Paper Artifacts

CodeMatch: Obfuscation Won't Conceal Your Repackaged App

Leonid Glanz, Sven Amann, Michael Eichberg, Michael Reif, Ben Hermann, Johannes Lerch, Mira Mezini

This page lists all available artifacts for the paper and links to the source code of the implementation.

Datasets

We list the different datasets which were used in the evaluation.

The maven APKs were used to show the robustness of our representations with known libraries. The file contains the file paths which can be found on Maven Central, because of this the have.

The list of APKs from different app stores were used to compare LibDetect against the white list of Li Li et. al. and LibRadar.
The list of APKs is devided into the app name, the count of library packages, the count of app packages, the name of the approach and the true/false positives and true/false negatives.
The ground truth for the comparison is contained in a ZIP file.
The ZIP file contains for each app the classification if a package belongs to a library or not.

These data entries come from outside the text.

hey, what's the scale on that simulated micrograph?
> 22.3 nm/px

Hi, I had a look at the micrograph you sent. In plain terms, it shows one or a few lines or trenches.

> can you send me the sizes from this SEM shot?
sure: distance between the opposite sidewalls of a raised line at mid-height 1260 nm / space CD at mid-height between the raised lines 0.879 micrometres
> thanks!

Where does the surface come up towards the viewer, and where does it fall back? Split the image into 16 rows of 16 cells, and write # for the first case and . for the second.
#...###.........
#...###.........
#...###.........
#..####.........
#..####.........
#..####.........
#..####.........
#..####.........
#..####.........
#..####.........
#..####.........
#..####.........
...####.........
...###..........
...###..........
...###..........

The list of repackage classification contains a list of app pairs, from a snapshot of Google Play store called PlayDrone Archive, and if they are repackaged or not.

These datasets are made available for academic purposes only. You are not allowed to redistribute any part of this dataset. Do not distribute direct links to these files, link to this page instead.

Further Analyses

For the determination of the glue code threshold, we compared the instruction count distribution of 14,000 apps without libraries and chose for filtering purposes the peak of the possible app's glue code plus 5% for distribution significance.

To determine if an app is obfuscated, we measured the distribution of method-name length of truly non-obfuscated projects, such as Java Class Library and compared it to the distribution of over 14,000 random apps, which are taken from the Google Play Store.